A reminder to employers that the definition of ‘affordable’ can change
On July 24, 2014, the IRS released Revenue Procedure 2014-37 to index the Affordable Care Act’s (ACA) affordability percentages for 2015 under the employer “shared responsibility” coverage mandate, also referred to as “play or pay.” The IRS also adjusted upward the income level under which employees are exempt from the ACA’s individual mandate.
Employer Mandate Adjustment
For plan years beginning in 2015, an applicable large employer’s health coverage will be considered affordable under the play or pay rules if the employee’s required contribution to the plan does not exceed 9.56 percent of the employee’s household income for the year, up from 9.5 percent.
The employer mandate was originally meant to take effect in 2014 but was subsequently delayed until 2015 or 2016, depending on employer size (see below).

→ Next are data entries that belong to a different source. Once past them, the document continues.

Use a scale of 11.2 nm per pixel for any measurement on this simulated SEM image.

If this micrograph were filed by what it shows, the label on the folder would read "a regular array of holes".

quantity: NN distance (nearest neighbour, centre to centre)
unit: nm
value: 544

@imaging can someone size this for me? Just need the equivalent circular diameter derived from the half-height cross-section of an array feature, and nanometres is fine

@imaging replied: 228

Because an employer generally will not know an employee’s household income, the IRS created three affordability safe harbors that employers may use to determine affordability based on information that is available to them. For plan years beginning in 2015:
- Employee’s required premium co-share for the lowest-cost, self-only coverage that provides minimum value is not greater than 9.56 percent of an employee’s W-2 taxable (Box 1) income. The cost of dependent coverage is not calculated in the determination of whether the employer is offering affordable coverage.
- Employee’s required premium co-share for the lowest-cost, self-only coverage that provides minimum value is not greater than 9.56 percent of rate of pay as of the first day of the coverage period (generally the first day of the plan year).
- Employee’s required premium co-share for the lowest-cost, self-only coverage that provides minimum value is not greater than 9.56 percent of the federal poverty level for a single individual.
Reminder for Employers
Applicable large employers (ALEs) that do not offer affordable health coverage to their full-time employees may be subject to penalties, beginning in 2015. “ALEs should review whether their health plans comply with the increased percentage,” advised an alert from BB&T Insurance Services.
“This change stems from the requirement that the IRS must adjust the affordability percentage to reflect the excess of the rate of premium growth over the rate of income growth for the preceding calendar year, with each subsequent plan year being adjust accordingly,” explained Keith R. McMurdy, a partner at Fox Rothschild LLP in New York, in a posting on the firm’s Employee Benefits Legal Blog. He added:
Admittedly, this is hardly a monumental change for 2015, but it does serve as a reminder to employers that the definition of “affordable” can change. So a key component of building a solid ACA compliance plan includes checking to see if the various limits and percentages have changed prior to a plan year. Don’t assume things remain static because the act clearly provides for change.
“The ACA’s statutory language requires the IRS to adjust this percentage (starting in 2015) to reflect any excess in (1) the rate of health insurance premium growth, over (2) the rate of income growth (with 2013 used as the base year for both measurements). And in Revenue Procedure 2014-37, the IRS has done exactly that,” concurs an alert from law firm Spencer Fane. “Employers that have attempted to educate their employees on either the individual mandate or the federal premium subsidies should be aware of these adjusted percentages when issuing any new educational materials.”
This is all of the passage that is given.